Query performance using $in operator maching more than 600 values

Valeria_Haro1 · June 22, 2023, 2:29pm

My query has the next pattern:


"aggregate": "collection",
    "pipeline": [
      {
        "$match": {
          "story_dt": {"$gte": {"$date": XXX},"$lt": { "$date": XXX } },
          "org_id": {
            "$in": [
     (HERE WE SENT 600 NUMBERS)234,2345,86,292,456, etc
                        ]
          },
          "topics.topic_cd": {
            "$in": [
              "Water",
              "WatPoll"
            ]
          }
        }
      }

The index got is org_id but the query is slow, how could we improve the performance?
what is the limit of values to match using $in operator?

Kushagra_Kesav · July 25, 2023, 6:14am

Hi @Valeria_Haro1,

Welcome to the MongoDB Community!

I’ve some thoughts that may help optimize this aggregation pipeline query:

First, the $in operator on org_id is currently not able to take advantage of the index on org_id since it is checking for equality against a large array of values. To use the index more efficiently, you could replace the $in with an $or condition checking for equality against each ID individually.

     "$or": [
          {"org_id": 234},
          {"org_id": 2345}, 
          {"org_id": 86},
          {"org_id": 292},
          {"org_id": 456},
          ...
        ],

However, this may not be feasible if the number of IDs is very large.

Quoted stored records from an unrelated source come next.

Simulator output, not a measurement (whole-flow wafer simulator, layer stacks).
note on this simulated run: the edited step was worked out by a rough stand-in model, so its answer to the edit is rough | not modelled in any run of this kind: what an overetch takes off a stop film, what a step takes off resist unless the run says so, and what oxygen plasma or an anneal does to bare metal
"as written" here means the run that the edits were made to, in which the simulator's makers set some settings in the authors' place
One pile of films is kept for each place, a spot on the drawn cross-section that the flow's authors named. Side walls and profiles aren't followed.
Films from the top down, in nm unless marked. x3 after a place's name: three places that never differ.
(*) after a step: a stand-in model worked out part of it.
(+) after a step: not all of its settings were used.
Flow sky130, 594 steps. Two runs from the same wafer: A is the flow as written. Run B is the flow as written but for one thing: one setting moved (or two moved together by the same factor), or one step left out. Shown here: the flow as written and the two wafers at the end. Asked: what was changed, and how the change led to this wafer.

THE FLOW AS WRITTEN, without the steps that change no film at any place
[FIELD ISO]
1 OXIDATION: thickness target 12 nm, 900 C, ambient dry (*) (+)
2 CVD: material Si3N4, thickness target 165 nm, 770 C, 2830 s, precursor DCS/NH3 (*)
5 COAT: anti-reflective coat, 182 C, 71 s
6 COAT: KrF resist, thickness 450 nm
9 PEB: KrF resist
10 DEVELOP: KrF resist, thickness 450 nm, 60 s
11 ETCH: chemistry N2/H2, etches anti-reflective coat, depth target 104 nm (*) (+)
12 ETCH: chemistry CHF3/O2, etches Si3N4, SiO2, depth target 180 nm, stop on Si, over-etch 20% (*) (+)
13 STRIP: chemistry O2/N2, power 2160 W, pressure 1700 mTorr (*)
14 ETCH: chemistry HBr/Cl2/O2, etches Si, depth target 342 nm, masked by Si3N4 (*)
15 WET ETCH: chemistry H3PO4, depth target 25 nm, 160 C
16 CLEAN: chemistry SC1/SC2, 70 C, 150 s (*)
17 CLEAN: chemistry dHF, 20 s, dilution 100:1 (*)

Further, you can consider adding an index on {story_dt: 1, org_id: 1, 'topics.topic_cd': 1} to support the full query criteria, not just org_id. This is a compound index spanning all fields used in the $match.
There is no hard-coded limit on the number of values in $in. But in general, very large $in lists with hundreds or thousands of items will negatively impact query performance.

Let us know if this helps or if you have any further questions!

Regards,
Kushagra

system · August 1, 2023, 11:59am

This topic was automatically closed 5 days after the last reply. New replies are no longer allowed.